The security guard who shot and killed Banko Brown in April faces a $1,500 fine from the state in relation to his actions around the fatal encounter in April, The Standard has learned.
But the fine—the first official consequence for Michael Earl-Wayne Anthony, who was not charged by District Attorney Brooke Jenkins—is not related to his decision to shoot Brown.
Instead, the California Bureau of Security and Investigative Services cited Anthony for not wearing a badge identifying him as a security guard and having a concealed weapon. That weapon was in addition to the gun he used to shoot Brown.
“Michael Earl-Wayne Anthony was involved in a shooting while on duty wearing a sweatshirt that did not have bureau-approved patches on each shoulder that read ‘private security’ and included the name of the company by which Anthony was employed,” wrote the bureau’s Deputy Chief Samuel Stodolski in a July 24 letter. “It was further discovered that Michael Earl-Wayne Anthony was carrying a concealed firearm in a zippered pouch on the tactical vest he was wearing over his sweatshirt.”
Anthony, who did not respond to a request for comment, let his firearm permit lapse in May.

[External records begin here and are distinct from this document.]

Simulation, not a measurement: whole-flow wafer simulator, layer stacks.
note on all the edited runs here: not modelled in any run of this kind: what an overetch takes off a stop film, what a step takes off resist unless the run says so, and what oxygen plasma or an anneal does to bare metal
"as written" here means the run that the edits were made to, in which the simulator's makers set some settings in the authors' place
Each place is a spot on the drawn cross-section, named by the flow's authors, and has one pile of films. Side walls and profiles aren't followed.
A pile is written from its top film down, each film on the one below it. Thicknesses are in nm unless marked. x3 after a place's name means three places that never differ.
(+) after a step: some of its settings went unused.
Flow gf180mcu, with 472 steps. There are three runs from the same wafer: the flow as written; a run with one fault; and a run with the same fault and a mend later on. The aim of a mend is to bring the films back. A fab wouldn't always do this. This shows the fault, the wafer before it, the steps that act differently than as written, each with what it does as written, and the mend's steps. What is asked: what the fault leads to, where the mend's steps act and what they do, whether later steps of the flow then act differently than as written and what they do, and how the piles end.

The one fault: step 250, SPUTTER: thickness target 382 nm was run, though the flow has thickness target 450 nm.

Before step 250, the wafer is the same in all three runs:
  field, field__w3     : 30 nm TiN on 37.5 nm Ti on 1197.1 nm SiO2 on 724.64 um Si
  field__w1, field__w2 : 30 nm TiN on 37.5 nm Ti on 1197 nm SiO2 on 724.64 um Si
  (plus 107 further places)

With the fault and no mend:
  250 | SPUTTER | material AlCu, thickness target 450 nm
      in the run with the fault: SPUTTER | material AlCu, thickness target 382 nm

Meanwhile, Anthony’s former employer, Kingdom Group Protective Services, was fined $5,000 for failing to file an incident report within seven days of the shooting and failing to keep an accurate record of its employees’ license and training status, according to a July 13 letter.
The company was also fined $500 for allowing both Anthony and his partner, Angel Wilfredo Castro, to stand guard without identifying patches and another $500 for allowing Castro to carry a replica firearm.
James Vierra, Kingdom Group’s CEO, did not immediately respond to a request for comment.
Brown was shot and killed by Anthony at a Walgreens on Market Street April 27, leading to public outcry over what many called a needless killing. Video of the incident released after the shooting showed the pair wrestling near the door before Brown exited the store and was shot by Anthony, who told investigators Brown had threatened to stab him.
The District Attorney’s Office said the choice not to charge Anthony was in part because they believed he acted in self defense. Jenkins also cited Banko’s criminal past, including a run in with another Walgreens security guard after an attempted theft, as a reason not to press charges. No knife was found on Brown after the fatal shooting.
If Anthony does not pay the $1,500 citation within 30 days, he could face disciplinary action.
Several local officials have said the way this case has been handled does not inspire confidence in the state’s ability to hold the roughly 10,000 San Francisco security guards accountable.
“It’s not satisfying. […] It feels like a rinky-dink measure by the state of California,” Supervisor Aaron Peskin said in reference to the fines. “It doesn't feel like their oversight regiment is holding armed security guards to a high standard, but then again, our DA didn't seem to hold the security guard to a high standard either.”